The U.S. sponsors an independent California (Baja and a part of upper) as a means to counter balance Mexico?
 
Yeah, you might not have Hearst Castle in your timeline as a lot of Hearst's wealth came from Mexican oil and timber, mining too, so they'd almost certainly be far less rich to build San Simeon.

San Francisco originally has the Gold Rush but so much of it's growth is as the primary U.S. port serving the Pacific and Asia, through the Pacific Coast Mail Steamship line particularly...so think about all of the trade from and with Hawaii, Alaska, Japan China, Korea, Vladiovostok and Dalian, Korea, Vietnam, Indonesia, Australia, New Zealand, Phillipines, etc. and that's a tremendous growth engine. The Mexicans would be better positioned to compete for that trade when tariff policies and rates were much more significant...might even trigger a Mexican ship-building industry at San Diego or Long Beach to serve the Pacific Trade which again would be a big economic building block for Mexico and not that big of a hurdle in that transition era of wooden ships and sidewheel steamers that it would be a few decades later.

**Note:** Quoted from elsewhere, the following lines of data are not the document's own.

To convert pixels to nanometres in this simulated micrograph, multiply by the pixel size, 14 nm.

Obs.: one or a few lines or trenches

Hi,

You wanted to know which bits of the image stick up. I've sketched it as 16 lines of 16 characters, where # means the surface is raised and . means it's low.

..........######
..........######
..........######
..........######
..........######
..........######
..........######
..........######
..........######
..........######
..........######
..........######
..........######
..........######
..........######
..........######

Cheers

Disney came to California from Kansas City which at that point was only behind NYC as the animation capital of the U.S., maybe he'd have stayed put. Maybe he'd have hired Harry Truman or Robert Heinlein there in Kansas City, Truman becomes the studio boss and Heinlein invents and adapts camera and special effects technology with that Annapolis degree.
Just about anyone in old Hollywood would take some different turns but especially the ones who grew up in Southern Cal in OTL (if they existed at all!)

Invasion of the West Coast by anybody requires a logistics train that no one had except perhaps the Soviets in the Cold War (getting the Soviet Pacific Fleet across anywhere but Alaska without having fatal trouble with SAC bombers, Rickover's subs, and our carriers and land-based aircraft would have been unlikely...Meiji Japan, Chiang Kai Shek's slice of China, Mao, Stalin...easier pickings far closer and again, just not the navy or merchant fleet.

I wonder about Asian immigration to Mexican California. The U.S. was treating especially the Cantonese Chinese workers very harshly and had them there as extremely temporary "guest workers" for the most part and the Japanese didn't get much better treatment until long after 1945, while the sparse population accumulated by Spain and Mexico in Southern Cal over 200+ years would encourage allowing Asian immigration there, especially skilled labor, trading and shipping office branches, banks, smelters/refineries, shipbuilding/repair, etc. a hundred years ahead of the U.S.'s discovering the impressive human capital it had been overlooking. That'd draw a lot more Pacific trade in itself, San Diego might indeed become the dominant city on the West Coast of the Americas as a result.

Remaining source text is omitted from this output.